Not sticking to the script

How Glue Brandworks and Gauge Advertising want to reinvigorate the staid ad industry with their ideas

Vishal Koul

It’s hard to forget Ashok Goel, especially once he hands you his business card. The ‘card’ is a yellow sticky note, with a caricature of him doffing a hat and details of his company in what appear to be scribbles and doodles in pencil. Actually, it is a carefully crafted way of standing out in the crowd of branding and advertising agencies in India. “The tagline of our company is ‘Ideas that stick’ and we thought this would be a great way of conveying that,” says the 50-year-old co-founder of Delhi-based creative agency Glue Brandworks. It’s not the first time Goel has tried an offbeat idea that’s worked out well. Indeed, for the past 14 years, he has made a business out of quirky, unconventional thinking with his companies, Gauge Advertising and Glue Brandworks.

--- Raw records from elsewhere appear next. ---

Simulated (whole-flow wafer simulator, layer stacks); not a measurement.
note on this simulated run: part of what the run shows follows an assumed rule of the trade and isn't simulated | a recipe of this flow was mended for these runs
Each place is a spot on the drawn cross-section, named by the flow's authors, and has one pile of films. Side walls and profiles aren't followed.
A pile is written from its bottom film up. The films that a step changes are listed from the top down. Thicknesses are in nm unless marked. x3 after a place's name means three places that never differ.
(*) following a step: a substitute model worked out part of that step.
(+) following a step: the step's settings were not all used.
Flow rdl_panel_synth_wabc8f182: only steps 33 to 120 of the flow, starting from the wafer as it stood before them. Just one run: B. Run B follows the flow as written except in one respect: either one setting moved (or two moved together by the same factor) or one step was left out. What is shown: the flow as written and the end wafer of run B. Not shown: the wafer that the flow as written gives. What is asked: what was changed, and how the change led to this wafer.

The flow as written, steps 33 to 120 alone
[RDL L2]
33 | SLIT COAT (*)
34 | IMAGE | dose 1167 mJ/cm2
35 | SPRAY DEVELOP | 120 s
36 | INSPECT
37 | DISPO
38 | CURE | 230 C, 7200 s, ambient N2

An ad industry veteran who worked with blue-chip agencies such as TBWA, McCann, Trikaya Grey, Lintas and HTA, Goel started his first agency, Gauge Advertising, in 2000. He teamed up with his snooker buddies Pawan Chohan and Surender Keswani and the three friends pooled in ₹10 lakh from their personal savings to launch the agency. The idea from the start was clear: Goel and Co would not do business as usual. Instead of building a brand by tom-tomming its pluses to an outside audience of customers and suppliers, Gauge decided to focus on internal or B2E (business to employee) communication. “We are a people engagement agency. Employees are the biggest brand ambassadors of an organisation and keeping them happy and satisfied contributes greatly to the organisation’s image,” Goel explains. 

Focusing on the IT and ITES segments, Gauge typically works with large companies with over 10,000 employees. “It makes sense for a company to invest in professional communication and get value for money if there is a large base. It makes even more sense when the company has a multi-city presence because then it is the communication that binds people,” says Goel. Gauge currently has over 30 clients, including big companies such as IBM, Wipro, Deutsche Bank and Concentrix in the B2E vertical, capitalised billings of over ₹21.5 crore in FY13 and an estimated revenue of ₹26 crore in FY14.

So, what does Gauge do? Its work starts from designing a brand strategy, internal communication across all three stages of employee lifecycle (acquisition, retention and attrition) as well as reaching out to channel and business partners. Tailor-made solutions include referral campaigns, communication for campus hires, helping in orientation of new hires and planning special days for organisations (such as family days, town hall meetings etc.). “All these campaigns are ultimately aimed at engaging employees to drive the business objectives while lowering attrition rates,” says Pawan Chohan, co-founder of Gauge and director, IT and digital domain. But why would companies be willing to shell out anywhere between ₹5 lakh and ₹60 lakh for a campaign that should be handled by the HR department? “HR has moved from being a staff function to a sales function, where they are given targets of ensuring quality, participation etc. If HR has to continue this way, its communication would end up totally one-way. We believe in more creative and interesting ways of communication, which involve more engagement from the employee,” says Goel. 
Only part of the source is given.